One would think that the presidential election in post-Revolution Egypt resembles what takes place in democratic countries: Contesting candidates, vigorous campaigns, heated public debate over candidates' portfolios and chances of success, even the Western-style televised presidential debates. Except that Egypt is not a democracy. Not even close to becoming one.
In democracies, voters know what the president's formal, constitutional powers are. And they know for certain. But in Egypt Egyptians will go to vote with no knowledge of what authorities will be vested in the president and whether the candidate who will win the poll will have enough powers to implement the portfolio on which he based his electoral campaign.
With no permanent constitution in place yet, a 60-article constitutional declaration, imposed by the ruling Supreme Council for the Armed Forces (SCAF), lays out a confusing and much-contested "roadmap of transition."
Although the interim declaration does state the powers of the president (albeit murkily), the document is supposed to become obsolete once a new constitution gets drafted and enforced within weeks or months, specifying the system that will guard Egypt's political arena, a system that might as well be presidential, parliamentary or mixed, which each system carrying different possibilities for the nature of the president's post.
The People's Assembly has not yet succeeded in forming a committee assigned to write a permanent constitution for the country, although this was supposed to be the parliament's primary task.
The existence of an interim declaration doesn't make things clearer. There is no consensus over the document, with its articles getting interpreted differently by Egypt's various political entities at different points of time, leaving the country in a vicious circle of constitutional void. A case in point was the debate on the declaration's entailment as to which should take place first: electing a president or writing the constitution that would designate the president's powers. For months, the country's legal experts were divided over the issue -- and conflicting statements were made by political forces, including SCAF members themselves, although SCAF is the very entity that enforced the transition's roadmap.

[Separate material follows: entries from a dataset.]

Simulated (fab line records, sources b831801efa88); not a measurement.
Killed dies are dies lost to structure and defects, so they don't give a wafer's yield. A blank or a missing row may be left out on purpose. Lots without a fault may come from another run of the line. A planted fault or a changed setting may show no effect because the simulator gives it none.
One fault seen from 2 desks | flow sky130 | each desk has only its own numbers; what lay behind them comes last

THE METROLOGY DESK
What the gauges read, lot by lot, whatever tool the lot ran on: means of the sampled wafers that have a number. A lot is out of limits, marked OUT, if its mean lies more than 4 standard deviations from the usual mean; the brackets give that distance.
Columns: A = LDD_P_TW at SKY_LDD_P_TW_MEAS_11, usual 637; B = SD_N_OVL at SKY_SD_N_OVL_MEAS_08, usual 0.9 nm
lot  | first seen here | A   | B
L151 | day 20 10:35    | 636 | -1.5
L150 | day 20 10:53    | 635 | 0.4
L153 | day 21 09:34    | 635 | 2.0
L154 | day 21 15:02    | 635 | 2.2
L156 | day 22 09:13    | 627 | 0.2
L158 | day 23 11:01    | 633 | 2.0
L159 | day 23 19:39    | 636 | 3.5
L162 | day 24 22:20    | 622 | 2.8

The roadmap's ambiguity was also clear amid the frenzy over the parliament's threats of passing a no-confidence vote against Ganzouri's cabinet. For weeks, members of parliament, cabinet secretaries and premier, and SCAF -- the three groups publicly contended the People's Assembly's powers and whether it was authorized to dismiss the cabinet. (The crisis ended with a limited reshuffle of four secondary ministers only.)
Not only has the parliament failed to sack the cabinet, but it hasn't made any substantial progress toward democracy in post-Arab Spring Egypt. Similarly, a president without specific and confident authorities is not expected to change Egypt into a democracy.
Even after a permanent constitution gets eventually drafted and the president's authorities get revealed, a civilian ruler is not expected to fully exercise his legitimate powers -- not as long as SCAF is still in session and the Armed Forces are not accountable to the people, not subdued to elected civilian officials and institutions. A Wall Street Journal report published on May 18 predicts what SCAF has already hinted to several times over the past year: that it will not relinquish its upper hand over foreign policy, which includes Egyptian relations with the United States, the provider of annual military assistance to Egypt. The Army is also expected to seek to protect its budget from public scrutiny and parliamentary accountability.
Because democracy essentially entails the subservience of the military to civilian authority, Egypt is not a democracy yet. The mere existence of an elected parliament and the carrying out of presidential elections are no indication that the country is on a solid track of democratization. Not when there is no nationally-respected constitution in place and there is constant dispute and sophistry over the powers of the parliament and president, with the ultimate answers always possessed by 19 military generals who were never voted into office and who continue to keep the country under state of Emergency Law.
Unless elections are deemed to constitute an end in and of themselves, rather than a means toward peaceful transition of power within a democratic framework, there is no point in having high expectations of Egypt's upcoming presidential election.